Adopt Other Assessment Methods
Experience is not the only marker of how well someone will perform on the job. Companies can look to other evaluation models to identify high-potential candidates who can bring unique perspectives and ideas to the table.
Some pre-employment assessment options include:
- Cognitive assessments: Identify candidates with high cognitive ability, problem-solving skills and critical thinking skills. These assessments are especially useful for roles requiring strong analytical skills.
- Skills assessments: Evaluate candidate expertise in a specific area. Skills assessments can be in test form, or hands-on and situational.
- Personality and behavioral assessments: Evaluate a candidate’s behavior in different scenarios along with personality traits. These tests allow hiring managers to identify candidates with specific characteristics, like creativity, resilience, adaptability, etc.
- Work samples: A tangible way to test a candidate’s skill set. Work samples can tell a company a lot about a person and the work they can perform, especially in digital and creative fields.
Related Article: Why Companies Are Turning to Skills-Based Hiring
Use Strategic Reciprocal Disclosure
No organization is perfect, said Fahnders. And that’s OK.
“Research affirms that when someone representing an organization, like a hiring officer, notes the company’s imperfections and efforts to improve workplace efforts, candidates respond by being more authentic and feeling more aligned with the organization,” he explained.
We shouldn’t assume the job candidate should do all the disclosing to impress the employer. Instead, Fahnders recommends humanizing the process with reciprocal disclosure.
“By understanding complexities of the disclosure process and challenging established interviewing strategies, hiring teams can make more informed decisions about how to create resources, systems and policies inclusive of more job applicant narratives and experiences.”
Fahnders added that hiring managers must examine the “complexities and nuances” of the decision to disclose sensitive information or identities to be better equipped to discern applicant comfort.

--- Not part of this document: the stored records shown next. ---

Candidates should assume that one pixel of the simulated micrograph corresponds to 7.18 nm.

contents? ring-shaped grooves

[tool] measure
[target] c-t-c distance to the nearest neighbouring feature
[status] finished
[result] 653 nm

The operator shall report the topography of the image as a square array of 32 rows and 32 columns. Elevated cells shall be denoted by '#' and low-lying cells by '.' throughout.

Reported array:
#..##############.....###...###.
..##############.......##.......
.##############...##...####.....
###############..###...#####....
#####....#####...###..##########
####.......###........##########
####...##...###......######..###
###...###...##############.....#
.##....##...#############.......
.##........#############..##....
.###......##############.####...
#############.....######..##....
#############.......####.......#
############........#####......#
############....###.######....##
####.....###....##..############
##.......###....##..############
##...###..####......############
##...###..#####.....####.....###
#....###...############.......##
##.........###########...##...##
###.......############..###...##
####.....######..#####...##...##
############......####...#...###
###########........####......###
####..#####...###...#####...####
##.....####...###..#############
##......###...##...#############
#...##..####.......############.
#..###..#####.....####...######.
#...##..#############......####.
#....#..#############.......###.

“Without context and training,” he said, “hiring teams can continue to make inaccurate assumptions about a negative relationship between the job applicant and the mutual connection. This lack of attention and action leaves us stuck in the reality that in a candidate’s market, some of the highest-potential applicants will still be excluded from processes that would benefit both parties.”
Building Inclusive, Equitable Hiring Practices
Opening up the door to candidates without traditional experience ultimately makes good business sense. It widens the talent pool, encourages new perspectives, boosts innovation and much more.
“The talent is out there, and they are eager to work,” said Fatehi-Weeks. “Employers just need to catch up.”